“This is a big step toward the sunset of the combustion engine,” said Nick Nigro, founder of EV research group Atlas Public Policy. “Autos have to make tough choices in the near term about the kind of product they’re going to invest in and which products and product lines they’re willing to sunset in favor of electrification.”

The EPA’s EV projections are more aggressive than Biden’s goal, which was supported by major automakers nearly two years ago.

Biden’s executive order called for ZEVs — battery-electric, plug-in hybrid and fuel cell — to make up 50 percent of new-vehicle sales by 2030. Since then, more automakers have committed to EV-only goals, with some aiming to surpass the target and others lagging behind it.

But unlike Biden’s ZEV goal and automakers’ voluntary commitments, the EPA’s car pollution standards must be followed.

“This regulation … is providing some binding limits and holding manufacturers accountable to those promises,” said Dave Cooke, senior vehicles analyst at the Union of Concerned Scientists. “But I don’t think that this is moving beyond where the auto industry itself was well-positioned to be.”

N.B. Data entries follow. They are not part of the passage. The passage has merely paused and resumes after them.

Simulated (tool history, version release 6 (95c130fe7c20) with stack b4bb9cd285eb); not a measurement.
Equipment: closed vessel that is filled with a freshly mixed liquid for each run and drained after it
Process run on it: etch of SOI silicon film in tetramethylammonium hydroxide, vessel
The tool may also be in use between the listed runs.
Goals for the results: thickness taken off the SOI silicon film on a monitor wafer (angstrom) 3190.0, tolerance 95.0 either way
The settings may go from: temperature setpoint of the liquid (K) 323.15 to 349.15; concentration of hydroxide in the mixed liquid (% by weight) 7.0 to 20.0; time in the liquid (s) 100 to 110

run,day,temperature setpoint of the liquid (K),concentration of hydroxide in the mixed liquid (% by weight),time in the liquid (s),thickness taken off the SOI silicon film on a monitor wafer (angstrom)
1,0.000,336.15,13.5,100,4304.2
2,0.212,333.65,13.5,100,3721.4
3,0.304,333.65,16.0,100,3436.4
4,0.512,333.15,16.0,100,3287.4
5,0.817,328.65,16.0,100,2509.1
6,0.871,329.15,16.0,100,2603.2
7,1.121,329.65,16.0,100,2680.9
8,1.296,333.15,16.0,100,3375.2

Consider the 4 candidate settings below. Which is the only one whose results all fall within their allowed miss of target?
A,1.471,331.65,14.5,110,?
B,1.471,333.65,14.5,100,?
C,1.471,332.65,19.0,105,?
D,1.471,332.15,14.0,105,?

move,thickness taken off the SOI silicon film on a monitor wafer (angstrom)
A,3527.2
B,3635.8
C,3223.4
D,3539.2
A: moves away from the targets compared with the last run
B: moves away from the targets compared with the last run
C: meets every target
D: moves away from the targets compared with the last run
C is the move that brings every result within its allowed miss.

Automakers already will have invested $1.2 trillion in electrification globally by 2030, according to the Alliance for Automotive Innovation, which represents many of the automakers aiming for between 40 and 50 percent U.S. sales of ZEVs in that time frame.

In the U.S., automakers and their battery partners have committed at least $110 billion to electrify their products.

Those investments, in part, have been driven by policies such as manufacturing incentives and consumer tax credits in the Inflation Reduction Act as well as funding for EV chargers and updates to the electric grid in the Infrastructure Investment and Jobs Act.

Neither of those laws was enacted when Biden set the ZEV goal in 2021.

“Today, both of these massive investment laws are in place that should be expediting the ability of car and truck manufacturers to meet more ambitious standards than what the president expected in 2021,” said Margo Oge, a former director of the EPA’s Office of Transportation and Air Quality.

She referred to the standards as “the single most important regulatory initiative by the Biden administration” to combat climate change.

Still, of the EPA’s proposal, Alliance CEO John Bozzella said it was “aggressive by any measure,” adding that the 50 percent target “was always a stretch goal” reliant on several conditions, such as supportive public policies, widespread and reliable EV charging infrastructure, vehicle affordability and access to battery critical minerals.

“The question isn’t can this be done, it’s how fast it can be done,” he said, “and how fast will depend almost exclusively on having the right policies and market conditions in place to achieve the shared goal of a net-zero carbon automotive future.”

One big risk to that future, however, is infrastructure, which Nigro referred to as one of the major challenges and unknowns for achieving the targets, calling the current U.S. policy framework “insufficient to the task.”

“Whether it be electric utilities or charging providers, they’re not positioned to be able to build the amount of infrastructure that’s necessary to meet the demand that is likely to come with not just the EPA rule but what the auto industry was already doing,” he said.